The fact that people still push this nonsense drives me bananas.

I’ve done plenty of traveling, rented a car and even an apartment – all without the almighty credit score. And even IF we were going to get a mortgage when we buy our next home (which we’re not) we could do so without playing the credit score game – or as I like to call it – THE DEBT TRAP for those who haven’t been shown this simpler, more rewarding way to live.

We will pay cash because we are not giving another person a single penny for the privilege of getting something before we can afford it. We’re done with interest payments and paying more for our purchases simply because we do not have the patience or willpower to wait.

As Dave Ramsey says: The credit score is more accurately described as an “I love debt score” because everything you have to do to have one is linked to a debt product. Try having a credit score without debt. I know, I know, technically you can “build your credit score” by paying your credit cards off each month but I only have one thing to say about that:

How is that working for you America?

The fact is that a majority of Americans DO NOT pay their credit cards off each month, even if they fully intended to when they opened their accounts. Add to that the fact that most Americans don’t have any significant savings in place to cover emergencies and there begins the debt cycle.

Americans are trapped in this cycle and are struggling. Besides debt they all have something in common. They are more worried about their credit score than eliminating their debt because the experts tell them that paying off and closing credit accounts will damage their credit score.

Why do “financial experts” continue to push the idea that you must have a credit score to live a good quality life? Liz Weston – whom I respect dearly – said at the Financial Bloggers Conference “Credit scores are very important”. I’m not surprised she said that, she wrote an entire BOOK about credit scores.

Suze Orman has made a career around the promotion of building your FICO score, again, perpetuating this idea that having a good credit score is necessary to living a respectable and financially worthy life. But I’m just a blogger, what do I know?

What we hear:

  • The only way to earn rewards is by using a credit card – NOT TRUE.
  • A debit card is not as safe and secure as using a credit card – NOT TRUE.
  • The only way to get a good mortgage is to have a good credit score – NOT TRUE.
  • A good credit score is the only way to prove you are financially responsible – NOT TRUE.
  • A good credit score is an essential part of your financial plan – ALSO NOT TRUE.

What is true:

You only “need” a credit score if you plan to go into debt for the things you want to consume, but it’s NOT necessary for your financial survival or to have the better things in life.

With products available like PerkStreet’s Debit Card that earns rewards or cash back, eCredable.com which helps you prove your financial worthiness with or without a FICO score, and good old-fashioned manual underwriting you can do, and have, a lot of the things that people say you need a credit score to enjoy.

I’m not judging anyone choosing to play the “build your credit score” game. According to the experts it’s what we are supposed to do.

I just wish these “financial experts” would stop spreading these myths. Stop saying you MUST have a good credit score – because it’s just not true. If you MUST have a good credit score then why is my life so much better without one?

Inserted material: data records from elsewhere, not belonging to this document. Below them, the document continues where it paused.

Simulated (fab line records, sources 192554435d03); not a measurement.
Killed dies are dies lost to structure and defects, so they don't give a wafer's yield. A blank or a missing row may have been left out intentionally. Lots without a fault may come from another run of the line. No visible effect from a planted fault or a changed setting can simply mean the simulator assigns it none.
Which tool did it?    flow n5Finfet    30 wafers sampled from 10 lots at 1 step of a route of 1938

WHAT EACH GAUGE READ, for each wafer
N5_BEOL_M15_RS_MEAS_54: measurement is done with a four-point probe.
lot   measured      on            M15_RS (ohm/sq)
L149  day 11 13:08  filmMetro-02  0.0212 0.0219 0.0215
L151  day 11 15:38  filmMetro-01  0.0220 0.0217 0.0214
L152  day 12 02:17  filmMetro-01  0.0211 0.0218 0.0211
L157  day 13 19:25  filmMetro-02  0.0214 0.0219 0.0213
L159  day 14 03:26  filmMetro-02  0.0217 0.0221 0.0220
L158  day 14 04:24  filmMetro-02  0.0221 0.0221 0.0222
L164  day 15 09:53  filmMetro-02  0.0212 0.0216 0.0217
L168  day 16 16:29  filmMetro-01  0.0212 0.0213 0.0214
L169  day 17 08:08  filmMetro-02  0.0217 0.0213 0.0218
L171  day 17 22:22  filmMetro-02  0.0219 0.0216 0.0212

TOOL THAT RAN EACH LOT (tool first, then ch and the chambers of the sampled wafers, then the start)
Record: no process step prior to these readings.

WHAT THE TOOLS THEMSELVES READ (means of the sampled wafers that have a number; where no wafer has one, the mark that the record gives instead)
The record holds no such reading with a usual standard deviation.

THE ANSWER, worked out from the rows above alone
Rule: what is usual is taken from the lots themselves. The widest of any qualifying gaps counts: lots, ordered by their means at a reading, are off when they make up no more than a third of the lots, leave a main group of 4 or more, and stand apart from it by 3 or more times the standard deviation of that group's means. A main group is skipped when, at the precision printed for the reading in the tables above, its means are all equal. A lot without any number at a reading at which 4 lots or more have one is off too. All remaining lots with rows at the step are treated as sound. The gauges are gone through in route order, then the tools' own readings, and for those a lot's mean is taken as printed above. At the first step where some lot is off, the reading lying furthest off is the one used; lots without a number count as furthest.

According to them isn’t that supposed to be impossible?

A FICO score means nothing to me and I’m perfectly happy living without one. Pursue a credit score if you want to but I’m here to tell you that you DO NOT need one in today’s world.

I love my debt free life and I’m not willing to give that up because someone else says that I should.

So as for me and my credit score, I’m READY FOR ZERO! 🙂

To see the other side of this debate, read David’s post: Why Your Credit Score Matters (Even When You’re In Debt).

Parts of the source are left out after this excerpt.